The vice presidential debate Tuesday night was pretty much a disaster for everyone not named Mike Pence.
From questions about whether or not he was on mind-altering substances at the start of the event to his constant interruptions—57 times, not counting the dozens of times he simply talked over his Republican counterpart—Democratic vice presidential nominee U.S. Sen. Tim Kaine (D-Va.) had an extremely bad debate. That's the consensus view from the pundits, social media and even Frank Luntz' "undecided voter" focus group.
Moderator Elaine Quijano of CBS News frequently lost control and couldn't keep Kaine on subject, and the times she did try to exert herself, she was talking over Pence—who was just trying to get Kaine to stop interrupting him. But she does get credit for asking perhaps the most important question of the debate near the end of the 90-minute event.
"You have both been open about the role that faith has played in your lives," she said. "Can you express in detail a time that you have struggled to balance your personal faith and the public policy decision?"
Kaine was the first to respond to the question:
That is an easy one for me. I grew up with a great Irish Catholic council. I was educated by Jesuits. I worked with Jesuit missionaries in Honduras now nearly 35 years ago and they were the heroes of my life. I tried it to practice my religion in a very devout way. But I don't believe in this nation, a First Amendment nation, where we don't raise any religion over the other, that the doctrines of any one religion should be mandated for everyone.
Having a struggle in my faith life was that the Catholic Church is against the death penalty and so am I. But I was the governor of the state, and the state says there was a death penalty. So, I had to grapple with that when I was running for governor and I was attacked pretty strongly because of my position. But, I looked the voters of Virginia in the eye, and said, I am not going to change my religious practice to get one vote, but I will uphold the law.
And I was elected and I did. It was very difficult to allow executions to go forth, but in certain situations where I did not believe there was a case for clemency, I told Virginia voters I would uphold the law and I did. It is difficult for those of us who have these faith lives, we don't feel we can just substitute our views.

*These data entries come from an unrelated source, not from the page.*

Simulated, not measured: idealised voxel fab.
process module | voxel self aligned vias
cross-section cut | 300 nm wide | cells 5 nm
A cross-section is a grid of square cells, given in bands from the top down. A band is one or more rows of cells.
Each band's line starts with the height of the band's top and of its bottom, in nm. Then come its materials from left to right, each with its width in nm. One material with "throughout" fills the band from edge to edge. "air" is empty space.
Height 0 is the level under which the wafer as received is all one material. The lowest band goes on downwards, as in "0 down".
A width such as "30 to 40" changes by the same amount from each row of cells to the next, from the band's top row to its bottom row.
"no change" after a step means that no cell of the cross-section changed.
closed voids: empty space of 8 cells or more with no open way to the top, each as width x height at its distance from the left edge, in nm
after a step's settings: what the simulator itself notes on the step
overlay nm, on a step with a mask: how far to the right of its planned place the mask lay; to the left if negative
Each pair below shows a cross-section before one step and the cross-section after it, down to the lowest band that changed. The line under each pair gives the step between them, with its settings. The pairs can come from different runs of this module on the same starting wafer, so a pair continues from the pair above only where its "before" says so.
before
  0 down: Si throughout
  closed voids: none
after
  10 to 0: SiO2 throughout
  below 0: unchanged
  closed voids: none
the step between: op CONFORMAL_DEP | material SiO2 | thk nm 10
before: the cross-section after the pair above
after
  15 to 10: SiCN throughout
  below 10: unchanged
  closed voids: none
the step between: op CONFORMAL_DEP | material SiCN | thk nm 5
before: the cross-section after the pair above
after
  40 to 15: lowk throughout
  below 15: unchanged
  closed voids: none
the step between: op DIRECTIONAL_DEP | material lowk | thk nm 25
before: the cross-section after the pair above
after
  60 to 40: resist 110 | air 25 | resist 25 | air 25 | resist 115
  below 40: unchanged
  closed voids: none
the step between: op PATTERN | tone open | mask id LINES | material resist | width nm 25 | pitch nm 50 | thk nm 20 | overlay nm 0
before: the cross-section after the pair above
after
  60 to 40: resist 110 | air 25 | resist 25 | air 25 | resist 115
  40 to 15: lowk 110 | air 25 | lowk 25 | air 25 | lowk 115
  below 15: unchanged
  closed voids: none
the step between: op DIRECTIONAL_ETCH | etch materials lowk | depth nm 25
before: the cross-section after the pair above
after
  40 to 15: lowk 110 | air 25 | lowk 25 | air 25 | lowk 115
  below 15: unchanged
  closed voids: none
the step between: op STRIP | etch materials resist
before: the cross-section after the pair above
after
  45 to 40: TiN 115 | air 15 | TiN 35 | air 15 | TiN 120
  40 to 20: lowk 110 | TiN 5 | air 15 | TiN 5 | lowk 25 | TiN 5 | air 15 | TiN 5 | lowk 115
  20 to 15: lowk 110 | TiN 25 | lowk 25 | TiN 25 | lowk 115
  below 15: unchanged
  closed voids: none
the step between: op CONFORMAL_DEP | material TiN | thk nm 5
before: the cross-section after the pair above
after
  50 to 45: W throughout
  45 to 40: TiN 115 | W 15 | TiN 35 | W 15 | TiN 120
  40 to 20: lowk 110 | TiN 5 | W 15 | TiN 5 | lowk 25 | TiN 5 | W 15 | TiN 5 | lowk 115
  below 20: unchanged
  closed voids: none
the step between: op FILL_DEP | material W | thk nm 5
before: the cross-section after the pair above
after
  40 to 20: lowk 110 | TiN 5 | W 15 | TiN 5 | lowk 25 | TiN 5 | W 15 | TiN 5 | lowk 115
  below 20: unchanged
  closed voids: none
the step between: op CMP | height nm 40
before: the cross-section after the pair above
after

Pence gave a very different response:
Well, it is a wonderful question ... my Christian faith is at the very heart of who I am. I was also raised in a wonderful family of faith. It was church on Sunday morning and grace before dinner. But my Christian faith became real for me when I made a personal decision for Christ when I was a freshman in college. I have tried to live that out, however imperfectly, every day of my life since. With my wife by my side, we followed a calling into public service, where we tried to keep the faith with our values that we cherish.
And, with regard to when I struggled, I appreciate and I have a great deal of respect for Senator Kaine's sincere faith. That is shared. But for me, I would tell you— the sanctity of life proceeds out of that ancient principle of God. I tried to stand for the ancient principle of the sanctity of life. I am also very pleased that Indiana became the most-adoption state. But what I can't understand is Hillary Clinton—how she can support a process like partial-birth abortion.
I know you hold pro-life views personally. At the very idea that a child almost born into the world could still have their life taken from them, I cannot in conscience [understand] a party that supports that. I know you have historically opposed taxpayer funding for abortion, but Hillary Clinton wants to repeal the long-standing provision when we said we would not use taxpayer dollars to fund abortion. For me, my faith informs my life. For me, it all begins with cherishing the dignity, the worth, the value of all human life.
This led to a deeper discussion about abortion, in general, as Kaine invoked his running mate, Hillary Clinton, and her Methodist faith while defending women's "right" to choose whether or not to kill their unborn children. Pence, on the other hand, lauded his running mate, Donald Trump, and his pro-life position.
"There is a choice here, and it is a choice on life," he said through frequent interruptions by Kaine. "I could not be more proud to be standing with Donald Trump, who is standing with the right to life ...
"I have appreciated the fact that you support the amendment that bans the use for taxpayer funding in the past. But that is not Hillary Clinton's view ... Society can be judged by how it deals with its most vulnerable. The aged, the infirm, the unborn. I cannot say how happy I am to be standing with a pro-life candidate, Donald Trump."